Blue Chip Companies Face Class Action Over 401(k) Fees
St. Louis law firm Schlichter Bogard & Denton has filed a class action suit against US Blue Chip companies Lockheed Martin (NYSE: LMT), General Dynamics (NYSE: GD), United Technologies (NYSE: UTX), Bechtel Group (private), Caterpillar (NYSE: CAT), Exelon Corp. (NYSE: EXC), and International Paper Co. (NYSE: IP) over excessive fees in their 401(k) plans. Each defendant has either denied wrongdoing or refused to comment thus far, so let's examine some evidence against them.
At issue is the companies' fiduciary obligation to ensure adequate supervision over fees under the Employee Retirement Income Security Act (ERISA) of 1974, which sets forth standards for qualified plans. Put simply, companies that sponsor these plans have an obligation to make sure that their plans are being managed -- this is crucial -- in the best interests of employees.
Why choose these companies as the first defendants? I'm speculating, but I would think it is because these are old line companies that happen to have both old-line pension plans and 401(k) plans at the same time. With pension plans (defined benefit), a company has to make up any shortfall from promised benefits. With 401(k) plans (defined contribution), the employee bears all risk. Therefore, by comparing the company's pension management with it's 401(k) management, malfeasance (or at least negligence) can be shown.
Financial people have known about this negligence for years, and I am glad someone is shining a light on this cesspool of corruption. Management and the fund complexes have been conspiring at the expense of employees for years. First, some background.
A mutual fund is supposed to enable small investors to have sufficient scale to afford professional management and lower expenses. As assets increase, scale increases, so a fund's expense ratio should go down. Over 25 years, assets in mutual funds have increased from a few billion to over 8 trillion in assets, thanks in large part to the increasing popularity of 401(k) plans. Roughly half of all mutual fund assets are held in defined contribution plans. With that kind of spectacular growth, one would expect expense ratios to fall. Instead, they have actually inched up. The average actively managed mutual fund in a 401(k) plan has an unconscionable 1.57 percent in fees. Companies such as Vanguard, whose funds are still truly mutual, are owned by their shareholders. Their funds have expense ratios which are roughly half of their brethren that are managed by mutual fund complexes. Think about that. Eighty basis points on $4 trillion dollars amounts to a $24 billion dollar skimming operation perpetuated annually by fund management complexes.
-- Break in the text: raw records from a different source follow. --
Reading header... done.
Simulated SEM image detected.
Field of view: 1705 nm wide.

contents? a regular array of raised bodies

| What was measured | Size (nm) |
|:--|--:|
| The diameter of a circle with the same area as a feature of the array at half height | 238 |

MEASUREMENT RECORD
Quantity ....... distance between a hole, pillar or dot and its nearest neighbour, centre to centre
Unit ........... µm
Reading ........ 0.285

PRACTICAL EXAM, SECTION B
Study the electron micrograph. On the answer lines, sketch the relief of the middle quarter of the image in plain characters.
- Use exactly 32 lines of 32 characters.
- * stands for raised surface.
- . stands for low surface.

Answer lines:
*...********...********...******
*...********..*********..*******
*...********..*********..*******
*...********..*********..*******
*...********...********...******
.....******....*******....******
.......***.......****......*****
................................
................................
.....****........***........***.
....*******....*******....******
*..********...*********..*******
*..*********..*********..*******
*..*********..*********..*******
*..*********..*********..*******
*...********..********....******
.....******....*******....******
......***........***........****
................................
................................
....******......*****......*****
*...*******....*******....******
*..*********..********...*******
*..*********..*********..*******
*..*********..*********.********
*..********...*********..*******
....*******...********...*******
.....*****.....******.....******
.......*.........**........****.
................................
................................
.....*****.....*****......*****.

However, they could not accomplish this travesty without willing accomplices in senior management at large companies. How? The first way is by performing myriad services, such as compliance testing and administration, for free. By doing so, the company gets an earnings boost by not paying out of pocket for these services, in exchange for a larger management fee, which is almost invisible to employees and certainly does not count against earnings. The value of the extra percentage, however, far surpasses the value of these free services. The second, more sinister, collusion involves the implicit suggestion that fund managers, who collectively own a mammoth portion of corporate America, will not rock the boat on corporate governance and executive compensation issues. Company management gets free reign to loot the corporate till, while the fund complexes are free to fleece the employee retirement plans.
The cost to employees can not be overstated. That eighty basis points does not sound like much, but over a 30 year horizon, it could literally mean that the retiring employee's nest egg is 1/3 to 1/2 of what it would have been with reasonable fees. As pension plans are fast going the way of the dinosaurs, this affects just about everybody.